I program weird stuff to unwind. Lately, my pet project has been a custom programming language which I’m calling “avidscript”. It's a somewhat C-style procedural language which compiles down to bytecode.

My intention is that it will execute in a stack-based virtual machine (VM) which is integrated into a game framework. In the long term, I have drawn up some specifications to develop it into a concurrent state/event-based language which will hopefully be useful for programming game AIs.

At the moment, I’m working on the low-level code generation. This is part of the compiler "back-end". The front-end parses the source code, turning it into an Intermediate Representation (IR) of the program. The back-end then turns the IR into final compiled code. In this case, bytecode for a custom VM.

However, it could equally be native machine code. I found the bytecode representation of simple loops quite interesting, particularly from an optimisation standpoint, so I thought I’d share my findings here.

‘while’ loops

This is a very common loop in C-style languages. From a programmer’s point-of-view, it is perhaps the simplest. In source code, it typically looks something like this:

while (c)
{
    // statements to repeat...
}

It's fairly easy to understand: while some condition c is true, keep repeating the list of statements. Compiling this down to bytecode results in pseudo-assembly language something like this:

PUSHVAR [address of variable c]
JUMPIFZERO [loop end]
[instructions to repeat]
JUMP[loop start]

This looks fairly simple. First, you push the value of the condition variable onto the stack (or otherwise evaluate whatever other condition you might have). Then if that condition is false, you jump execution to the first bytecode location immediately following the loop body. Otherwise, carry on and execute the loop body. Finally, jump back to the start of the whole structure again, where you’ll push c back onto the stack to re-evaluate it.

Generating the code for this is actually a little harder than it looks. Until you generate the code for the loop body, you don’t necessarily know how much space it will take up. As a result, when you generate the “JUMPIFZERO” command, you actually have to leave the destination address empty. After you’ve finished generating all the code for the whole structure, you go back and populate it with whatever bytecode address will be executed next.

‘do-while’ loops

I find that this kind of loop tends to be used less often now. I’m not sure why, although perhaps because it intuitively seems less applicable and/or more complicated than a ‘while’ loop:

do
{
    // statements to repeat...
}
while (c);

At first, I expected it would be at least as complex in bytecode as the ‘while’ loop. In actual fact, it is simpler:

[instructions to repeat]
PUSHVAR [address of variable c]
JUMPIFNONZERO [loop start]

It’s not much of a difference, but we’ve condensed the loop mechanics by one instruction, and the more instructions you can save the better when compiling code. The other advantage is that you don’t have to go back and replace a placeholder jump instruction like we did on the ‘while’ loop. That makes the code output very slightly more efficient because it saves 3 extra file operations (i.e. move, write, move).

Revisiting ‘while’ loops

Having written the code-generator for both types of loop, I realised we could actually re-structure the ‘while’ loop a little to reduce the number of instructions on each iteration:

JUMP [condition]
[instructions to repeat]
PUSHVAR [address of variable c]
JUMPIFNONZERO [loop start]

Essentially, this turns the ‘while’ loop into a ‘do-while’ loop, but the first jump skips the loop body on the first iteration. The jump at the end only jumps back to the start of the loop body. The result has the same mechanics as our existing ‘do-while’ loop, but only requires a single instruction to evaluate the condition and to jump if necessary.

Does it matter?

From a practical standpoint, you might wonder why there’s a difference worth caring about. The difference is that any processor or virtual machine requires some kind of fetch-execute cycle. That is, it fetches an instruction and then executes it.
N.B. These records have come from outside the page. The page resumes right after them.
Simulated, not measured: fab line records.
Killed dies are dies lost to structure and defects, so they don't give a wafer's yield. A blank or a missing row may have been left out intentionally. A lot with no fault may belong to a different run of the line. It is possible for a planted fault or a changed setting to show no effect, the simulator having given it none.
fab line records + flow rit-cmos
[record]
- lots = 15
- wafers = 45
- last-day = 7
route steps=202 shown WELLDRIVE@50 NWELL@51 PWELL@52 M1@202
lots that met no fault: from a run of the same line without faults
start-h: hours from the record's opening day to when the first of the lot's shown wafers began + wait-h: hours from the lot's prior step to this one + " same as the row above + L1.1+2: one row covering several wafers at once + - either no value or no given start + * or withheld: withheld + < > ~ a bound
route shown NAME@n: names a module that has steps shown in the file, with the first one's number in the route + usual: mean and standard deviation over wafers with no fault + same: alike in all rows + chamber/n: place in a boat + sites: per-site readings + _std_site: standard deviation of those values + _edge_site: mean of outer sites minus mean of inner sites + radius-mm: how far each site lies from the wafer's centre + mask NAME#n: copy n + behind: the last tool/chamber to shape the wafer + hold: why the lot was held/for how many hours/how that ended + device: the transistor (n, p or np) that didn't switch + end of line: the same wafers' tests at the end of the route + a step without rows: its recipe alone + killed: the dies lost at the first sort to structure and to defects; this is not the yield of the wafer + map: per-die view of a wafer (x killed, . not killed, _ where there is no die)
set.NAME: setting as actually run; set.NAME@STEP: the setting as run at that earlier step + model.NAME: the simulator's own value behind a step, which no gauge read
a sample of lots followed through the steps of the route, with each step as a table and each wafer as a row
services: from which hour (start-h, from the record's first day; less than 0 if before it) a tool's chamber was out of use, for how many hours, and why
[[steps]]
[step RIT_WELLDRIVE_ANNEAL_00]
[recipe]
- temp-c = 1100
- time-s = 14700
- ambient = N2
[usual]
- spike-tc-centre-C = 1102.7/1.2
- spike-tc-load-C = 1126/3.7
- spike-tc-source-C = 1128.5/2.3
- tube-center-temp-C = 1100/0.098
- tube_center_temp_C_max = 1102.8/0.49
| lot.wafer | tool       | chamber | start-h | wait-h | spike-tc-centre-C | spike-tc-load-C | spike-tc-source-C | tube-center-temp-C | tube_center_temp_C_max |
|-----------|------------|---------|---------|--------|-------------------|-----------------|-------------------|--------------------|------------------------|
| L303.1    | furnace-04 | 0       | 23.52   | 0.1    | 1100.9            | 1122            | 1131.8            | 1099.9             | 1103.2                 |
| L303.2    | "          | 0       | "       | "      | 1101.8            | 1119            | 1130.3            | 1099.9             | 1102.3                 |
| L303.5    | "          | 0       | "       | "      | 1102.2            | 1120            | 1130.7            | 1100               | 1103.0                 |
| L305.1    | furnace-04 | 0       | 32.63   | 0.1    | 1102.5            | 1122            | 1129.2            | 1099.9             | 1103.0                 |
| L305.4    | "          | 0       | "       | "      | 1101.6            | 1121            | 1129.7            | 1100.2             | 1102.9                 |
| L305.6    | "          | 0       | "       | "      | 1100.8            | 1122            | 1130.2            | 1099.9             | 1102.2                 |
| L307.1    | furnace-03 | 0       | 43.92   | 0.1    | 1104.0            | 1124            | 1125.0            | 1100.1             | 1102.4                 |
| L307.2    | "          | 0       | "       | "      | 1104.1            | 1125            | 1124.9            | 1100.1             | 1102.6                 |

With processor speeds as fast as they are, you will usually find that the fetch step is considerably slower than the execute step. As such, the fewer fetches we can do the better, within reason. The instruction set still needs to have a reasonably concise specification otherwise the decode lookup in the fetch step could become too cumbersome.

Beyond that, I would also argue that it’s essential that tools such as compilers stay as efficient as possible. Many programmers are not efficiency-conscious, or they just don’t have the time or manpower to optimise their code. This is why so much work goes into the ‘middle-end’ of compilers, which find ways of optimising source code automatically.

If you have ever worked on a computationally-intensive program, you may have noticed that a debug build usually runs much slower than a release build. This is partly because optimisations are usually disabled in debug configurations.